In the foreground of all of this was a three-game set with the Diamondbacks, in which Jamie Moyer pitched six and two-thirds of shut-out ball, Cole Hamels struck out nine batters through eight innings, Ryan Howard and Shane Victorino crushed home runs, and not even a faulty Brad Lidge could entirely blow the ninth inning of game two.

They got aced in game three when the Phillies went 0-for-11 with runners in scoring position, but nobody was reading that headline. The most disappointing news in late July that year was that the Phillies would have to wait five months to make a deal for Roy. 

April 23, 2012

Down by a lot, the Phillies knew what they had to do in the bottom of the ninth. The problem was, they were the 2012 Phillies. 

They didn’t know it yet, but their run of consecutive playoff appearances was over. The fans could sense it, too. There are always those cowardly defeatists who fetishize failure and expand every misstep into a forecast of eternal doom, but in this case, the early season shakiness of a once elite rotation and a lack of productivity from a once thundering offense had created a feeling that the group was nearing the end.

Nevertheless, there would be pockets of hope which seemed to indicate the Phillies could correct themselves — after all, it was only April. In a deficit with three outs left, the Phillies faced Diamondbacks pitcher Joe Paterson. They hit him with a single, double, single, and a pair of home runs from Shane Victorino and Carlos Ruiz to score five before recording a single out.

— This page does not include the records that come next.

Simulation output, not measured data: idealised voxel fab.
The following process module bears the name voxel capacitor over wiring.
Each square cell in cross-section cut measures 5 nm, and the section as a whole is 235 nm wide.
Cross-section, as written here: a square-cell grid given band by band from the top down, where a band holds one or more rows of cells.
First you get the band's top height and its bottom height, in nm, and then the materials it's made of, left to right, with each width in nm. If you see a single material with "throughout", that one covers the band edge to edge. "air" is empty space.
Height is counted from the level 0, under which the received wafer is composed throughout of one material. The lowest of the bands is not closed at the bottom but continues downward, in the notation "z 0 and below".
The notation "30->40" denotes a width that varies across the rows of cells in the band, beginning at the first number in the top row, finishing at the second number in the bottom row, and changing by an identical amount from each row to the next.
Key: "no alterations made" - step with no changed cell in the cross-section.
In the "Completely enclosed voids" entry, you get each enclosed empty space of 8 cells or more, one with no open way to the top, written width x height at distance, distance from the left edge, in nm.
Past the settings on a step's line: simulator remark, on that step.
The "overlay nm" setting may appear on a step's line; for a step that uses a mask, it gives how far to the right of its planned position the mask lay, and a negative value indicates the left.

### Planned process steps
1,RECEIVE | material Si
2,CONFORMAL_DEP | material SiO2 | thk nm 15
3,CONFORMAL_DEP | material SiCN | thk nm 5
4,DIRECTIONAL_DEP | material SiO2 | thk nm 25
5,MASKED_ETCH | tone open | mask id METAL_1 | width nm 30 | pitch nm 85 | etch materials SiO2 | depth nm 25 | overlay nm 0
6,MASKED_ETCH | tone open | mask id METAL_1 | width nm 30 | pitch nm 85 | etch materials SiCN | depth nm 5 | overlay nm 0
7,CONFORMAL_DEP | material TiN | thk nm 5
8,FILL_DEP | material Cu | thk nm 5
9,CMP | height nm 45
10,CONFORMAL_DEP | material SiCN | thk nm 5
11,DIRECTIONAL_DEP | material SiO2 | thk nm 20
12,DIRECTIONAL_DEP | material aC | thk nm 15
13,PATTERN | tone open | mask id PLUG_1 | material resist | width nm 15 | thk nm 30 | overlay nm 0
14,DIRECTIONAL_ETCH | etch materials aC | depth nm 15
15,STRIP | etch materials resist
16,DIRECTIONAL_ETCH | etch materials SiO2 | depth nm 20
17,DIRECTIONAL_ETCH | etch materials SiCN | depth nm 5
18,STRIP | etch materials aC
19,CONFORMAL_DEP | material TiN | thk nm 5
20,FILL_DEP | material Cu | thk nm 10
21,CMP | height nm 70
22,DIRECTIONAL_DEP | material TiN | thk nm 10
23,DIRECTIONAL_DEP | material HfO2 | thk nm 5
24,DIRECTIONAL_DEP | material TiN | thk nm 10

Of course, they had started the inning down by nine, since Kyle Kendrick had given away the store in the first. The Phillies lost 9-5, but at least their outburst sent Paterson back to the minors. 

Two days later would be what is probably the most famous Phillies-Diamondbacks event of all time, in which the #GoDbacks debacle unfolded in the Diamondbacks social media department, which in 2012 was a single intern struggling to describe the issue at hand to a room full of supervisors. 

Phillies fans co-opted the hashtag, the usage of which could get your tweet displayed on the big screen at Chase Field in Arizona. 

Soon, instead of corporate-approved pro-Diamondbacks propaganda, the scoreboard in Arizona was full of classic mid-aughts internet humor (as well as, eventually, some confused zealotry from people believing the hashtag read #GodBacks), making this the kind of event Gen Z surely regrets not being alive for.

May 17, 2015

Sean O’Sullivan, a man most famous for getting hit in the throat with a return throw, allowed only five hits in six innings and won his first game in four years, despite getting hit in the throat with a return throw. 

The win was the Phillies’ fifth in a row and completed a sweep of the Diamondbacks in Philadelphia. Since a victory at Yankee Stadium 13 starts ago, O’Sullivan had zero wins and a 7.19 ERA. His winless streak had been the longest in baseball since a guy on the Pirates had won his first game since 2008 the month before. 

Not anymore. With a Maikel Franco-powered offense backing him up and a whistling sound every time he breathed out of his mouth, O’Sullivan was able to secure the 6-0 W.

“We’re playing really good baseball,” manager Ryne Sandberg said. One month later, he would quit his job

Oct. 16, 2023

There are many other moments that have taken place between these two teams — they’ve been playing each other since 1998. But never has the vitriol between them reached anywhere close to what the Braves faced at Citizens Bank Park during the NLDS. 

That means on Monday, as the NLCS gets underway between the Phillies and Diamondbacks, we will witness a new chapter begin. Next year, we will have a clutch of stories to remember about how Phillies fans dropped a live snake into the visiting bullpen or spent the whole game shrieking at Arizona star Corbin Carroll like Charlie Kelly uncovering a conspiracy. It may not feel safe to find diamondbacks sleeping under your bed, but at least they don’t chant your name or regrets or crimes at you.

This is a quiet dynamic awaiting its screams. The beauty of the playoffs is watching old rivals collide and seeing which ones will emerge victorious and which ones will crawl into a little ball and cry about playoff seeding. 

But there is also beauty in new hate, and with the Braves gone, we can look forward to the next fanbase who will wander into Citizens Bank Park and wonder what the hell they’re stepping into. 


Justin Klugh has been a Phillies fan since Mariano Duncan's Mother's Day grand slam. He is a columnist and features writer for Baseball Prospectus, and has written for The Inquirer, Baltimore Magazine,...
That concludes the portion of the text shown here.